10. The method according to claim 9, wherein the conditions of ball milling for crystal transformation include: based on 1,000 g lead oxide, the mass of the balls is 5-500 g, the number of the balls is 5-100, the ball milling time is 0.1-200 min, and the temperature is 5-550° C.

11. The method according to claim 1, further comprising: substituting a product obtained in step (2) with the PbO crystal obtained in step (4) and repeating step (3) and step (4) cyclically.

12. The method according to claim 1, wherein the contact between the lead oxide-containing waste and the desulfurizing agent is implemented through a wet ball milling and mixing process.

13. The method according to claim 1, wherein in step (1), the desulfurizing agent is NaOH and/or KOH solution, and the concentration of the NaOH and/or KOH solution is 4-23 wt %.

14. The method according to claim 5, wherein cooling a product obtained in step (2) to 100-150° C. during a period of 1-10 min, before performing step (3).

15. The method according to claim 6, wherein a coolant of the cooling is one or more of water, methanol, ethanol, and acetone.

16. The method according to claim 6, wherein the size of mist droplets is 2-50 μm.
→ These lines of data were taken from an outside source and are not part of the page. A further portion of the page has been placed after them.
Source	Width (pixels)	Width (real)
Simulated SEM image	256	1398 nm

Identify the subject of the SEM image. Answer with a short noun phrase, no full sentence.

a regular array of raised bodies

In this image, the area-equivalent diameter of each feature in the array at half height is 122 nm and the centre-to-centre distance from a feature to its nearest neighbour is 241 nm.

17. The method according to claim 5, further comprising: substituting a product obtained in step (2) with the PbO crystal obtained in step (4) and repeating step (3) and step (4) cyclically.

18. The method according to claim 9, further comprising: substituting a product obtained in step (2) with the PbO crystal obtained in step (4) and repeating step (3) and step (4) cyclically.

Description

DETAILED DESCRIPTION OF THE EMBODIMENTS

(1) Hereunder the present invention will be detailed in some embodiments. It should be appreciated that the embodiments described here are only provided to describe and explain the present invention, but shall not be deemed as constituting any limitation to the present invention.

(2) According to the present invention, a method for recovering lead oxide from lead oxide-containing wastes is provided, comprising the following steps:

(3) (1) controlling a lead oxide-containing waste to contact with a desulfurizing agent under desulphurization reaction conditions, and carrying out solid-liquid separation for the mixture obtained from the contact reaction, to obtain filtrate and filter residue;
(2) controlling the filter residue to have a conversion reaction at 350-750° C. temperature, to convert the lead-containing components in the filter residue into lead oxide;
(3) controlling the product obtained in step (2) to contact with alkaline solution, to dissolve the PbO in the product, and then carrying out solid-liquid separation to obtain PbO-alkaline solution;
(4) controlling the PbO-alkaline solution obtained in step (3) to crystallize, to obtain PbO crystals and alkaline filtrate.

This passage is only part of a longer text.